Of course, John's 20 percent cut was as dumb as his mentor Bill's, and John knew that, but heck, he was playing to the investors. All he had to do was disguise the telltale signs of how dumb the cut really was, and that wasn't going to be all that difficult.
When the order came down to untether 20 percent of employees, Stanley's boss, a man who fancied himself humane, immediately singled out Stanley. "Well, Stanley's older," he reasoned, "and therefore is eligible for a reduced pension. He's a natural to go."
So, Stanley was summoned to a meeting, and told, "You have to the end of the month." It was the first time Stanley ever looked bitter.
Some of the lowest paid people at Stanley's company (and therefore according to the received wisdom also the stupidest) immediately recognized that letting Stanley go wasn't such a good idea. "Who's going to do Stanley's work?" they asked reasonably. "He's the only person who knows how to do it, and no provisions have been made to train anyone else, and his job, unglamorous as it is, must be done."

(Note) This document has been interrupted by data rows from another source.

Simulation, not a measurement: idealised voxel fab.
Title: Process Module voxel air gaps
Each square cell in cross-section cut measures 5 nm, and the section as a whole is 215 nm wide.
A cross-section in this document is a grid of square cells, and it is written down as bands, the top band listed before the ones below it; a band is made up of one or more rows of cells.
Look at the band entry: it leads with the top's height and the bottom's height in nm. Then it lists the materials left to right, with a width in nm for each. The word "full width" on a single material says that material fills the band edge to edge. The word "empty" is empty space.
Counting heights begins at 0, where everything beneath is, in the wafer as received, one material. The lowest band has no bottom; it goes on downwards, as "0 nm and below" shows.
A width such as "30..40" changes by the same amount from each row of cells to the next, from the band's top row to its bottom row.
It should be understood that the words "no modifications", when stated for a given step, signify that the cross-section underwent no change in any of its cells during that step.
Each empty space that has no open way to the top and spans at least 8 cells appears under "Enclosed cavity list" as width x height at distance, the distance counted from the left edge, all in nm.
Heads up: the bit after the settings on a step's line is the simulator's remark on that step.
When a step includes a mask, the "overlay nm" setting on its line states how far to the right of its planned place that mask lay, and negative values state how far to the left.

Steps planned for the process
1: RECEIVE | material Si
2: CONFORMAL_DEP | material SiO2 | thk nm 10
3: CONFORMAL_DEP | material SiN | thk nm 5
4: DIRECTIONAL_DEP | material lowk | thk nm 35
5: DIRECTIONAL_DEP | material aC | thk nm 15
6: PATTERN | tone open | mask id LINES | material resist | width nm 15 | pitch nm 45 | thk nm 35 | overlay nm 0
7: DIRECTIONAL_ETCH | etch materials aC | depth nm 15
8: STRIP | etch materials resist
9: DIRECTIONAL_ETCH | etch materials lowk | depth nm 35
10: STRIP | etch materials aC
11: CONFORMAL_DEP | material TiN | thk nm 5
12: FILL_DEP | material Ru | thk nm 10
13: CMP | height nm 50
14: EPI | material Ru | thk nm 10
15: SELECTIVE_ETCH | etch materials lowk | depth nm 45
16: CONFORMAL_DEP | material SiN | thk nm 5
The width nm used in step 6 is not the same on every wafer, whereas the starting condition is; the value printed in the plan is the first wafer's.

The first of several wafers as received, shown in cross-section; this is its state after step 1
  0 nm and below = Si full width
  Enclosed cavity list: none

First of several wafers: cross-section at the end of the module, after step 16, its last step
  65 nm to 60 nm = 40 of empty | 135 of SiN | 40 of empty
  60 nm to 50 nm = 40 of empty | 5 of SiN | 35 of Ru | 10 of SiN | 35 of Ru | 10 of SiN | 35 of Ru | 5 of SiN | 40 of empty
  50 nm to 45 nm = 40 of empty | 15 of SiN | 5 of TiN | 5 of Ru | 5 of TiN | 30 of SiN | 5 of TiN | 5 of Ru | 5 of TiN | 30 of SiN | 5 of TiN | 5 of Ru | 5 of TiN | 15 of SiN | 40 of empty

"Thank-you for your input," came the unguent reply from those who made much more money, and therefore, according to the received wisdom, are much smarter. And mental notes were made to log the names of those who so helpfully offered input into the book of employees who haven't yet mastered the political art of knowing when to shut up.
Of course, the prophecy of the low-paid Cassandras came true, as the prophesies of Cassandras always do, and no sooner had Stanley been ushered out the door, then the trash started to back up.
"Gosh, we'll have to do something about that," said the managers.
"Didn't we tell you so," replied the Cassandras, shaking their heads in disgust, and rolling their eyes.
With trash, and "I told you so's" rapidly piling up around their ears, the managers, always ready to grasp the nettle and make a decision, made a decision. They called a meeting. And after they called a meeting, they called another, and then another, and then still another, and finally after much debate and deliberation they arrived at a solution. "We need to train someone to do what Stanley was doing."
"But no one knows how to do Stanley's job," came the reply.
So the managers called another meeting. "What's to be done?" they wondered.
Stanley's company, like a lot of companies, had been through downsizings before. And what almost always happened, was that a lot of people who were put out to pasture, barely had time to munch on a few patches of clover, before they were hired back, on contract. "Gosh, we can't get along without you," they were told.
This was good for the would-be retirees. They got their retirement pay, plus their old salary. A hefty rise in pay, all because the company had to downsize, because you know, the company was spending too much on salaries. This made the 20 percent rule look stupid. Muscle was being hacked away, and companies were laying out additional funds to regenerate the muscle they'd stupidly hacked away in the first place. Hacking away at fat could get you lionized in Business Week, but setting out to reduce costs, and having the plan backfire in your face when you ended up slicing into sinew, could get you the boot. So executives came up with a plan. They'd prohibit retirees from being hired back on contract, as a condition of receiving early retirement, which, when you think about it, is tantamount to prohibiting a company from regenerating muscle after the muscle has been hacked away and left lying on the abattoir floor. If you take no steps to correct a mistake, maybe no one will notice you made a mistake in the first place. Rule #1 in the executive's book of rules.
But as plans go, this one was about as good as mouse-proofing your house by filling holes in the outside walls with cheese. It would only be a matter of time before the barrier was breached, and in the meantime, the cheese would have attracted all of the neighborhood mice, making the problem much worse.
The managers at Stanley's company figured out that if they couldn't hire Stanley back directly, they could hire a firm that, just happened, somehow, to have hired a now loose-at-ends Stanley. And who could blame that firm, if it happened to think that Stanley was just the guy to do the work that Stanley's old firm was asking it to do, to wit, Stanley's old job?
So, in short order, Stanley was hired by a company we'll call Base Ten, that was then hired by Stanley's old company to provide consulting services in connection with the work Stanley used to do. Stanley's bitterness quickly evaporated as two paychecks regularly made their way into his bank account: a retirement check from his old company, and a paycheck from his new company, that, of course, was simply money transferred from his old company through his new company for doing the work he used to do. Stanley was overjoyed. And so too was Base Ten. They were turning a profit, and all they had to do was collect money from Stanley's old company, take some off the top, and give the rest to Stanley. Stanley's old manager was happy, because he'd made the cuts he was asked to make, and the trash was still being taken out. John was happy, because shareholders thought of him as a tough executive, willing to take hard decisions to promote the interests of shareholders. And shareholders were happy, too, because they thought they were better off. After all, 20 percent of the staff had been cut. A gusher of profits was right around the corner, right?